Penultimate-
Burning more calories overall will burn more fat calories even if it's a lower percentage of calories coming from fat. For example (and I'm just making up the percentages for illustrative purposes):
You burn 100 calories in the "fat burning zone" with 50% of the calories being burned as far calories. You have burned 50 fat calories.
OR you burn 200 calories at a higher intensity with 30% of the calories coming front fat. You have burned 60 fat calories.
So it is better to work at a higher intensity and you will burn more calories - and more fat calories - overall.
Please feel free to correct my percentages, I don't recall what they really are, I just know it mathematically will work out.
I truly learned something from this. I guess myths are popular when it comes to losing pounds. I'm not surprised with all the fad diets and changing theories out there that we get our information in a tangle. Thanks for elucidating!
Great info. I'd like to look at something differently though...

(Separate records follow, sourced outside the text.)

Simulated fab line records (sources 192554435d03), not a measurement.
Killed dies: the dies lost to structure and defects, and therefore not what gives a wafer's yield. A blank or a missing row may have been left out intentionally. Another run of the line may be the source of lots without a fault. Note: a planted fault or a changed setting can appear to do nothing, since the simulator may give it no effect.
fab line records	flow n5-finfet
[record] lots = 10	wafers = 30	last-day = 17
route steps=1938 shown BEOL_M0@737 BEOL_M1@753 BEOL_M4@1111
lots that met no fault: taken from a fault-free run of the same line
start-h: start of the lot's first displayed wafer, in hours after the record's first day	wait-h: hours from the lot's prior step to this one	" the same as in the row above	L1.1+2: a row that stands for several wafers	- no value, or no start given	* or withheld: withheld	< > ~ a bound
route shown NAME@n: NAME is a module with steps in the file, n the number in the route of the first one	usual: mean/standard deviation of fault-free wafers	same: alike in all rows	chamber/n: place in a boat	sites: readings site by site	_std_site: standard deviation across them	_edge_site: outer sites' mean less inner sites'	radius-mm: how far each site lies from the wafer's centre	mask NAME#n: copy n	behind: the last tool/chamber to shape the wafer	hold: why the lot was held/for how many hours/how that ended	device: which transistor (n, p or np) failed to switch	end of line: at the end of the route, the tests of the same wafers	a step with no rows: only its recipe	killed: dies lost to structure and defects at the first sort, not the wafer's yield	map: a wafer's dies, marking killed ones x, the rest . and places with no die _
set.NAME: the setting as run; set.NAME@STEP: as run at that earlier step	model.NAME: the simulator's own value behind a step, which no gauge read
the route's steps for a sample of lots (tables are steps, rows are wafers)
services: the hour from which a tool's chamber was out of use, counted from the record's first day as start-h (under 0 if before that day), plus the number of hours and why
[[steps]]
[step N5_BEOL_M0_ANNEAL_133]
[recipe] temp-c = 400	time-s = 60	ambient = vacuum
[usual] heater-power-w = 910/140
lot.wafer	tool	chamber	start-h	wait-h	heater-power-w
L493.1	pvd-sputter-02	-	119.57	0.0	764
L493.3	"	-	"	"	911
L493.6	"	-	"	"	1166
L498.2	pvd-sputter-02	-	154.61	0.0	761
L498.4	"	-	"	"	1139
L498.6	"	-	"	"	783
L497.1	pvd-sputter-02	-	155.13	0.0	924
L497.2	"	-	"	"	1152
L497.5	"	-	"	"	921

The reason muscle weighs more that fat is just like saying iron weighs more that feathers. Yes a pound of irons weighs the same as a pound of feathers, but you need a truckfull of feathers to match with a little bit of iron. Just as in the case of muscle and fat, you need a whole lot of fat mass to match the weight of muscle. Like if you put a fistful of muscle and a fistful of fat on a balance scale, the muscle will tip the scales.
That said, it explains why a person who is obviously slim and muscular (like bodybuilders) can weigh more that someone of similar height and build but wit much more body fat.
3. You burn more fat by exercising longer at a lower intensity – the myth of the ’fat-burning zone’.
No, we burn a higher percentage of fat as a fuel source when working at lower intensities, but we burn more total calories when exercising at higher intensities. At the end of the day, it’s calories in versus calories out that matters.
This is very confusing for me. If we burn more fat percentage isn't it what we're looking for? I thought calories are food we just ate recently, but I want to burn excess fat!
I'm new here and would appreciate an explanation.
Hey everyone,
I'm new here, training hard, and doing lot's of reading.
I wonder if I haven't got an answer to my post (2 posts above), cause everyone is on vacation.
Regarding point #3.
Burning more fat, isn't it our goal? I thought calories are food we just ate recently, but since I'm on diet now, I want to burn excess fat from the years I wasn't.
Hope Meg or someone else can reply.
2. Lifting weights will give women big, bulky muscles.
No, most women don’t have the hormones necessary to ‘bulk up’. Weightlifting makes most women smaller and tighter, not bigger and bulkier.
This is good to know I was worried about this. Thanks.
Like Rachellia... I put on muscle mass easily. But I'm ok with that, thrilled with that really (except in the arms...I have trouble finding jackets that fit because my arms are also my biggest problem fat area).
Great read. Not sure if I can FULLY agree on everything said without justifiable proof, as many weight trainers and fitness instructors have said differently, etc. But I can agree with 95% or more of what was said easily! Some things do work differently for other people though, so no telling. Brilliant post nonetheless!